But, like Bush, he never named Trump. And it’s not even clear that Obama was referring to him. Certainly Trump never was one of those who, as Obama put it, “used to feel … some sort of decorum and a sense of propriety and respect for the office.”
Then there was the third trigger for my musings about America’s M.I.A. statesmen.
On Friday — ahead of the holiday honoring Washington, who as the first president and military commander established the indispensable tradition of a nonpartisan military — Trump yet again violated Washington’s precedent. At Ft. Bragg in North Carolina, he essentially pushed uniformed young troops to violate the military codes enshrining Washington’s legacy of nonpartisanship. Trump treated them like props at a MAGA rally, lauding Republican candidates and officeholders on hand, mocking past presidents and urging the troops to vote Republican in November.
“You have to vote for us,” the commander in chief ordered them.
This is unprecedented, except by Trump himself. In October, he prodded sailors at Norfolk, Va., to boo “Barack Hussein Obama.” In September, he told commanders summoned from around the world that the fight is here at home, a “war from within” American cities. In June, also at Ft. Bragg, Trump damned Democrats and sold MAGA merch, over Army objections.
There’s a darn good reason for the wall that Washington built between the military and civilian government. As the Army Field Manual instructs troops: “Nonpartisanship assures the public that our Army will always serve the Constitution and our people loyally and responsively.” Not just Republicans, and not just Trump.
But as multiple officers told the website Military.com, “holding troops to account when goaded by the president, who is ultimately the boss, would be impossible.” Commanders themselves are mute because, after all, Trump is the commander in chief. They’ve watched as one Pentagon purge has followed another, starting with Trump firing the chair of the Joint Chiefs of Staff, the nation’s top military officer. He chose instead an officer who, he often claims, once donned a MAGA cap and said, “I love you, sir. … I’ll kill for you, sir.”

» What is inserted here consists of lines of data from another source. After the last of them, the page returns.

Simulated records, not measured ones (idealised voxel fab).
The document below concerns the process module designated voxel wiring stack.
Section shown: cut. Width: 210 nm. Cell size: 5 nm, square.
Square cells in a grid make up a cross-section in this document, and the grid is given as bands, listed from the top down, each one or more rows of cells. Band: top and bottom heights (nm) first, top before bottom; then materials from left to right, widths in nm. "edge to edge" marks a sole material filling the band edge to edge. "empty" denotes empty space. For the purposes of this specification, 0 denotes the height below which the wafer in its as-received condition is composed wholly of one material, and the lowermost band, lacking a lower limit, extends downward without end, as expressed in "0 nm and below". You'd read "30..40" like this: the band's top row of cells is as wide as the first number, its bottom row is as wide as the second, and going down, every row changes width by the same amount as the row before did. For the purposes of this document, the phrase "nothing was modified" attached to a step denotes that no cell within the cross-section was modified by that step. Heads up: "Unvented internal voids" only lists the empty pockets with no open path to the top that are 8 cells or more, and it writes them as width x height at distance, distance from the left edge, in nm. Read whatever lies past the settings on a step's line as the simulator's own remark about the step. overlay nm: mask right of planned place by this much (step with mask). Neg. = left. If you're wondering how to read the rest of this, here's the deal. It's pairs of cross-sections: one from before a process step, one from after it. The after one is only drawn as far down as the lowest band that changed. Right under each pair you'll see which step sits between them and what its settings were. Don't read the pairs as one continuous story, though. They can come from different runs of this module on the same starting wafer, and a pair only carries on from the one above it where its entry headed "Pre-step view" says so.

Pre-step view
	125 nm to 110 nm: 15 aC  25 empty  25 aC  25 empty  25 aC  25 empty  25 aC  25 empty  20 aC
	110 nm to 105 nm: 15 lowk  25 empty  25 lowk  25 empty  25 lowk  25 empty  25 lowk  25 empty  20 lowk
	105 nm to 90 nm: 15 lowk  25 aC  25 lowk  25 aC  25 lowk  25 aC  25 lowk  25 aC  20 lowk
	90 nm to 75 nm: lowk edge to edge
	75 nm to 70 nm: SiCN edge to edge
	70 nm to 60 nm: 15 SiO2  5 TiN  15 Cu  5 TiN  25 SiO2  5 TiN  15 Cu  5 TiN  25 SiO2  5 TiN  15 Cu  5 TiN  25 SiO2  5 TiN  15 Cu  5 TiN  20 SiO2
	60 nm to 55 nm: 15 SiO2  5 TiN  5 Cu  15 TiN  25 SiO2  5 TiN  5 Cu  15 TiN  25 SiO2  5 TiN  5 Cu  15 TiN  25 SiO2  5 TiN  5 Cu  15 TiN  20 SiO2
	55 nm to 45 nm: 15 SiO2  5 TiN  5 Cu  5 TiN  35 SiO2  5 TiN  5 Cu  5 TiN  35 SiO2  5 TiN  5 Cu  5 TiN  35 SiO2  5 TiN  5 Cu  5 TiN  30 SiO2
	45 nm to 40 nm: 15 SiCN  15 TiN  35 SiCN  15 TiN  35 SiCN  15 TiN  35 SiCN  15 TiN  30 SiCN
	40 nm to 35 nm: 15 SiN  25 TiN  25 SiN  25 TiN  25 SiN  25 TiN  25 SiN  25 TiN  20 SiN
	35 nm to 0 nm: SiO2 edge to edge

It’s understandable that active-duty officers don’t make a stand. But what about America’s roughly 7,500 retired generals and admirals? As veteran ML Cavanaugh wrote in the Los Angeles Times after Trump’s Ft. Bragg performance last year, “The military profession’s nonpartisan ethic is at a breaking point.” Sure, individuals have spoken out. But as the military knows better than anyone, there’s strength in numbers.
It’s past time for a large, united front of veteran commanders to challenge Trump. Why wait for him to make good on his talk of invoking the Insurrection Act to deploy troops at the polls in this midterm election year, based on trumped-up conspiracies about Democrats’ fraud?
You know who could give the veteran and active commanders some political cover? The former commanders in chief.
Even more conspicuous than the brass by their silence and virtual invisibility in the face of Trump’s assaults — on the rule of law, civil rights, elections, foreign alliances and America’s global reputation — are the nation’s four living former presidents: Democrats Joe Biden, Obama and Bill Clinton, and Republican Bush.
It’s past time for the not-so-fab four to come together to publicly demand that Trump honor the oath of office that each man took, and to school the electorate on the many ways in which he’s dishonoring it — including by continuing to justify his refusal to peacefully transfer power in 2021. But each man is so observant of the norm that former presidents should not publicly criticize the incumbent one — again, a precedent from George Washington — that they self-muzzle.
This is Americans’ quandary in these Trump times: Presidents and high-ranking veterans who could speak truth to power are so constrained by their devotion to norms and traditions that they won’t confront a president who’s daily shattering the norms, traditions and laws that form the foundation of this democratic nation.
“This is the master alarm flashing for our democracy,” Sen. Mark Kelly, an Arizona Democrat and veteran, said last week of Trump’s targeting of him and other critics.
That takes us back to my original question: Where are the statesmen to answer that alarm?
Answer: They’re following ordinary rules despite these extraordinary times. And they must stop.